Not all research use is created equal.

“Depth of Research Use” refers to both the purpose and practice of research use—the complex ways in which evidence use is meaningful, systematic, and likely to generate improvements in policy and practice.

Our Guiding Framework: Focus on Depth of Use

Practice

Practice is how evidence is used, including whether decision-makers simply collect and refer to evidence to show compliance with accountability requirements, or if they engage with evidence in deeper, more sophisticated ways.
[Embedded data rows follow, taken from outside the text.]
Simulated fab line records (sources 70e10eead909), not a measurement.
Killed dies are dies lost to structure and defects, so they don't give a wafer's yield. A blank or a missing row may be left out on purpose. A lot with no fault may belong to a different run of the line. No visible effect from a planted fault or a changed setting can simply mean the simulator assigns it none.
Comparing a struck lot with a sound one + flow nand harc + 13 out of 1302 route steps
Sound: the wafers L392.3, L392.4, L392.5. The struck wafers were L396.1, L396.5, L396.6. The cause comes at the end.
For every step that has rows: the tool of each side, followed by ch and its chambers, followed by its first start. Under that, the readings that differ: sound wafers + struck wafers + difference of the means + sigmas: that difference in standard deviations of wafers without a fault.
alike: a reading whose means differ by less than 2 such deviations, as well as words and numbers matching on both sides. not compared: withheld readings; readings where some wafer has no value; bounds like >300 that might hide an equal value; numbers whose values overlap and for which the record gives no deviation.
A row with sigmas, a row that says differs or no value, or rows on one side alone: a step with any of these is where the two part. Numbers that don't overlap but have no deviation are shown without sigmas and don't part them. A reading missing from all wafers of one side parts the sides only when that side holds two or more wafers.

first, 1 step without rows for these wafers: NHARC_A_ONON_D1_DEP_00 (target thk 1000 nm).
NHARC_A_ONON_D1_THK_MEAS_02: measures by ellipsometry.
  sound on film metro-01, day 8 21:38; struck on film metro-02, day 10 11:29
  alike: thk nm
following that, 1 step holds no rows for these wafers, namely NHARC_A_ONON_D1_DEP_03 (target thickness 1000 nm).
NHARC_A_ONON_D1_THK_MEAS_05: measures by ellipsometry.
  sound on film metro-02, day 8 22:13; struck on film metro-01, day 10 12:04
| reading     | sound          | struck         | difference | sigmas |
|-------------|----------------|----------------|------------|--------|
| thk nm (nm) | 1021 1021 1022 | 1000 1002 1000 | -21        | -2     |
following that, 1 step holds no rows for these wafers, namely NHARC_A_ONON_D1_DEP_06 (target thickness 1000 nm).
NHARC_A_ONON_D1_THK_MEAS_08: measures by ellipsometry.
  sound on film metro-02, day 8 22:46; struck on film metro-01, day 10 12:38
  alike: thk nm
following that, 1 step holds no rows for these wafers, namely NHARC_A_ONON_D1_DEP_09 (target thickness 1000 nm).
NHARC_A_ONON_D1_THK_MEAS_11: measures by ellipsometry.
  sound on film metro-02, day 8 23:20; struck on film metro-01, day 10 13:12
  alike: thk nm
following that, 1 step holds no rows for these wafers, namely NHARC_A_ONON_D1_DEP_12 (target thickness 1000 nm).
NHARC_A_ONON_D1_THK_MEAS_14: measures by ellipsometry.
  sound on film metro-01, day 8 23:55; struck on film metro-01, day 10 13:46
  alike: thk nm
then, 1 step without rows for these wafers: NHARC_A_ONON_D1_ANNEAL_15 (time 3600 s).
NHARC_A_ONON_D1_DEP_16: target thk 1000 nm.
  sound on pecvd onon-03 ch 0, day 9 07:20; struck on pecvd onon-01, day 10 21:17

Six dimensions of depth of use

Depth of use also acknowledges the complexity of both decision-making and evidence use. The six dimensions of depth of use in practice are understood as individual continua, where research use behavior might be found at differing points for each dimension. Depth of use as a larger construct attempts to capture the degree to which research meaningfully and systematically informs decisions about educational practice.

  • Evidence: We are interested in both the use of scientific research and its integration with other forms of knowledge that influence decision-making. We, therefore, conceptualize the evidence continuum as ranging from no engagement with scientific research on one end to substantially inclusive of scientific research on the other.
  • Search: Use of research entails finding relevant research sources, which has two important and related aspects: the nature and extent of search. At one end of the search continuum, decision-makers may do a very limited search or focus on a resource with which they are already familiar. At the other end, a decision-maker seeks out multiple sources of research and synthesizes them to inform decision-making.
  • Interpretation: Evidence must be interpreted and transformed from information into knowledge, which requires the critical evaluation of information to determine its relevance for decision needs. The spectrum of interpretation ranges from uncritical on one end to critical on the other.
  • Participation: Understanding who participates in research use during decision-making is important because individuals’ working knowledge, ideologies, information, interests, and their interaction and negotiation with other participants influences how evidence is interpreted. To capture variability in participation, the spectrum includes no one or few individuals on one end and collaborative groups or teams on the other.
  • Frequency: In describing the depth of evidence use, frequency is an indicator of the extent to which research informs decisions. The regularity with which research evidence is brought to bear on decisions may be an indicator of greater or lesser systematic use. The spectrum of frequency ranges from rarely on one end, to reguarly on the other.
  • Stage of Decision-Making: Research may play a role in each or any single stage of decision-making, such as problem identification, search/design, and choice. The timing of evidence use may be an indicator of the type of research use occurring and its goal. The spectrum ranges from never on one hand, to throughout the process on the other.